In many respects, the future of retail is a moving target that continues to shift in response to consumer demand. Retailers are now using mobile payments to help them succeed in a market that is increasingly mobile even as they scramble to reinvent and preserve the in-store experience.
When you bring these two trends together, they represent a not-so-subtle blending of distinctly different worlds: the physical store and the online store. It is here that battle lines are being drawn to determine who really owns the future of retail. That war is most evident when you examine some of the recent strategic moves by the top players.[more]
The two giants in each of these worlds are easy to identify. On the physical store side is Walmart, ranked No. 1 in Interbrand’s Best Retail Brands 2013 report with more than $141 billion in “economic profit,” a measure of the brand’s overall financial return to its investors. Walmart accounts for 10 percent of all retail sales; in fact, a Walmart store is within five miles of two-thirds of the U.S. population.

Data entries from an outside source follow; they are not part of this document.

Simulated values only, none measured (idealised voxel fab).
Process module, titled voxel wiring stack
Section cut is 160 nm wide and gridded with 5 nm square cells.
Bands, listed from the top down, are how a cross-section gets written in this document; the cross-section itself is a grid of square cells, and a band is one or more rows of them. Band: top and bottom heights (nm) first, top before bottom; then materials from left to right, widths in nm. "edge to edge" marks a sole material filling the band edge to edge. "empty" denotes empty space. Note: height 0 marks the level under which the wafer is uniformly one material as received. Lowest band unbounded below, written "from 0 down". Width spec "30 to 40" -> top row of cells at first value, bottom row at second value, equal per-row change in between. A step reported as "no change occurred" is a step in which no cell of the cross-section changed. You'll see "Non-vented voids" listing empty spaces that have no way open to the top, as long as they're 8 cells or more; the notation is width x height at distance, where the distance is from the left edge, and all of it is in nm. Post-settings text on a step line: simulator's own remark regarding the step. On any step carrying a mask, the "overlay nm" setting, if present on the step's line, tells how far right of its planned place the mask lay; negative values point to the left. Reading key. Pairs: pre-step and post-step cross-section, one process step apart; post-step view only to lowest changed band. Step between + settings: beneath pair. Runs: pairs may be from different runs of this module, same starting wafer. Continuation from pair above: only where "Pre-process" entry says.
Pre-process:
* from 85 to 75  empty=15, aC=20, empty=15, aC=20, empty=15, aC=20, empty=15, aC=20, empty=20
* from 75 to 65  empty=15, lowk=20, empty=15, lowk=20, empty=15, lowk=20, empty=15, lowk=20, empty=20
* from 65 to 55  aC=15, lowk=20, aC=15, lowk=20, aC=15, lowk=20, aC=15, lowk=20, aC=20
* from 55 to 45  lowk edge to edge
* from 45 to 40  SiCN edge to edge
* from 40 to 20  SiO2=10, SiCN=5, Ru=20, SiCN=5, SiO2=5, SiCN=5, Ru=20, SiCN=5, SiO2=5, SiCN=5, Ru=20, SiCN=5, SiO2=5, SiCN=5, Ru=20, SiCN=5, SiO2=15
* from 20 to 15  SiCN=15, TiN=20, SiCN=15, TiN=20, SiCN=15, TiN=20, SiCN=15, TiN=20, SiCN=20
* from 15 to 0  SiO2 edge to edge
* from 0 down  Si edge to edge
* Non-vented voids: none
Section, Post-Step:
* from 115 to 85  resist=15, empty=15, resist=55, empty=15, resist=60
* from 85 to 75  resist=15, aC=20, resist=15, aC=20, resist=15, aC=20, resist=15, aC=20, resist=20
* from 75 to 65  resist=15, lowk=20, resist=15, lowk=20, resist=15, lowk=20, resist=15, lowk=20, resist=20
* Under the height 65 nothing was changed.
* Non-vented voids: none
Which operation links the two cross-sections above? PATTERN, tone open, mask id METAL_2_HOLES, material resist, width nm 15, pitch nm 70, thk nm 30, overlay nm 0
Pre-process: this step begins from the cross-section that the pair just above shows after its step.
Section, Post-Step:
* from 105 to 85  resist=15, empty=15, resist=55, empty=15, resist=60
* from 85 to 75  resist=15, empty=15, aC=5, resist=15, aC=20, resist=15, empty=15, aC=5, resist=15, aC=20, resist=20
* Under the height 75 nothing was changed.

The online store side is owned by Amazon. During the height of the 2012 holiday shopping season, Amazon reached over 102 million people in the U.S. from December 1 through December 30, 2012, according to Quantcast. Amazon ranks fourth on Interbrand’s list, with more than $18 billion in economic profit.
What’s fascinating is that both Walmart and Amazon are penetrating each other’s worlds—and that may provide clues to where retail is headed in the next few years. While Walmart maintains its brand image as a traditional store retailer, it actually generates over $9 billion in annual online sales, according to Neil Ashe, the head of its e-commerce unit. (As a point of comparison, Amazon’s sales last year were $61 billion.) Now Walmart is in the process of forming a link between its online ordering and physical stores by establishing lockers in a dozen stores. Ashe says the lockers will be used to store merchandise ordered online so customers can pick it up.
The lockers will be in a test phase this summer, but for two years, Walmart has been testing shipping online orders from its physical stores—a way to speed up low-cost delivery by using stores as miniature distribution centers. Walmart CEO Joel Anderson says, “It is really efficient to use our stores. We’ve been picking and putting items in boxes for years. Ship from store is no different. We are picking items from the shelves and putting them in a box.” Ordering online and picking up at a local store is already available from Walmart and other major retailers.
Ironically, some media outlets, such as PC magazine, report that Walmart is introducing “Amazon-like lockers.” Apparently, Amazon beat Walmart to the punch by setting up its own locker system at 7-Eleven, Staples and other retail stores beginning late last year. During the checkout process, Amazon customers can specify that they want their order shipped to a locker. If one is available nearby, Amazon generates a unique code the customer can use to gain access to the locker. So Amazon’s strategy to distribute its products through traditional retail outlets is already underway.
A battle is also being waged in the mobile space. While Amazon’s Kindle Fire is essentially an entry point into Amazon’s online ordering system, including digital downloads, Walmart is rolling out an iPhone checkout system. Now available in some 200 stores, “Scan & Go” allows Walmart shoppers with iPhones to scan product barcodes in a store and see a running total of the items and their costs. Then a shopper checks out by scanning a QR code at a special mobile terminal. The code creates a virtual shopping cart and the shopper pays. It isn’t as sophisticated as a fully implemented mobile payment system, but it’s a big step forward for Walmart.
Walmart is also trying to compete in the same-day delivery arena, but it seems to be outpaced by such online retailers as Amazon, eBay and Google. The real challenge with same-day delivery, however, is that it isn’t high on consumers’ must-have lists; in a recent survey, only 9 percent of consumers said same-day delivery is important, while free delivery and low prices scored significantly higher.
Actually, Walmart has another problem to solve that has nothing to do with the online world: Low customer satisfaction with its stores. Recent reports suggest that the retailer is having problems stocking its store shelves with merchandise due to aggressive store expansion and inadequate staff support, which contributed to Walmart’s last place rating in the American Customer Satisfaction Index. Despite being an enormous presence in retail and millions of Americans’ go-to store, it has consistently been at the bottom of the index for six years.
Could this be one more reason Walmart is anxious to grab hold of a big piece of the online world?